I've hesitated to write this post for some time now, primarily because it exposes some hard-truths one encounters when attempting to launch a startup. But I think telling the story of my startup, and our struggles (old and new) could be profoundly helpful to those starting in a similar position (we'll see I guess). Allow me to start at the beginning:
My startup company is product-based. In my mind, this means we're selling a patented (or erm...being-patented-if-we-can-raise-the-money) piece of hardware, to somebody. In our case, that somebody is another business - an original end manufacturer, to be specific. For us, right off the bat, there were no fun surveys to send to friends, or whimsical Kickstarter campaigns to be had. Very soon after our founding, the excitement of having a "cool" or "fun" product idea became a monstrosity of IP licenses, patent-writing, and multi-million-dollar multi-year go-to-market plans which required partnering with multi-million-dollar organizations. Hold on! The Shark Tank made this all look like so much fun, so where did that go?
So now let me focus on three pain points: cost, time and location:
Cost. It's amazing how quickly $100k evaporates into thin air when you need to patent something. In our case, we need to file internationally. Cost estimates (beyond the $20-something thousand we spent for our initial filing in the US) are between $30k and $50k. Beyond that, when you're a product-based company, you need funding for prototypes...and when your product requires testing, you need funding for test equipment...AND when your product requires a lot of design work, you need funding for contracted-engineering help...ANNND don't forget about the certifications of that product on-top of the sales and marketing you'll have to do. Pre-seed funding? POOF! We quickly realized that in order to launch our product, we needed at least $5 big-ones (that's uhm...millions) to get the job done. So much for friends, family, and fools.

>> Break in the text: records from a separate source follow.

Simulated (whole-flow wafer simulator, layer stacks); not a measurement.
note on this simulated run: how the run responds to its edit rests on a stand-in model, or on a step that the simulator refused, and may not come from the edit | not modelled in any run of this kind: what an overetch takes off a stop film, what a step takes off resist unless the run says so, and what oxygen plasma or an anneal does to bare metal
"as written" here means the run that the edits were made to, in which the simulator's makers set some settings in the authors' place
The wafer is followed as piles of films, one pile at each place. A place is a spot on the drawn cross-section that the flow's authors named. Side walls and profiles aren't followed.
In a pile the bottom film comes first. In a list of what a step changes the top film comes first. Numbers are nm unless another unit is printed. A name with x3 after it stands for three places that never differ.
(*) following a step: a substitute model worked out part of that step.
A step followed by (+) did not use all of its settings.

Time. When you first come up with a product-concept that you're really excited about (which you should be), it's natural to be eager to launch it and watch the world wonder at your genius. I know some killer software-guys that could probably write an app and have it launched within a week or two (who knows, maybe less). We launched the company in 2011. It's nearly 4 years later, and we've just finished our first real prototype this past summer. Why the long timeline? Well,
1) Funding doesn't always come in when you need it (or plan for it). There have been months gone-by with little progress on the technology simply because we couldn't afford development, or the fund we were expecting to get didn't come through.
2) Sometimes you have to start over (if your voice-of-the-customer-feedback tells you to). We had a pretty big technology-pivot in our second year. After that point, we were literally starting from scratch in terms of our business model and technology. In the end, we're very glad we pivoted, but it comes at the cost of time (and energy....and some tears).
3) You don't have (or can't afford) the full-time rockstar team of engineers it will take. In this case, you move along as a fast as you can with the limited resources you have, but things will take longer.
Point being: the list of top qualities of a success entrepreneur should also include patience (it's rarely listed).
Location. You may be wondering how location fits in with this whole startup-reality-check-thing. For us, location has been a major challenge, and perhaps something we should have recognized earlier-on. A few reasons:
1) Different parts of the country have different industry-focuses and regional goals. We're in a region which has traditionally been an industrial rust-belt. With steel mills and energy giants in the area, the small startup promising to ease the process of integrating battery-based energy systems isn't going to be wildly popular. To further this, the funding focus in the area has recently shifted away from any form of clean-tech (to the extent that some local funds have eliminated our type of technology off of their list of companies funded altogether). On top of being generally "unpopular", we quickly realized that when we went to pitch for local development funds, we were up against two-guys-with-a-Mac that could finish their website and being turning profit with a $25k investment. Our multi-year $5M+ technology commercialization plan was looking pretty risky compared to that. All this being said, there are certain technology-hotspots that we are now uncovering across the country (and in some cases, overseas) - the trick is to be poised and positioned to make a move when necessary.
Often overlooked, I'm convinced that the location of your startup, and the surrounding industry can make it or break it.
Conclusion? The upside to a product-based startup can be massive, but it needs to be approached with the right mind-set and preparation. Don't let the Shark Tank fool you!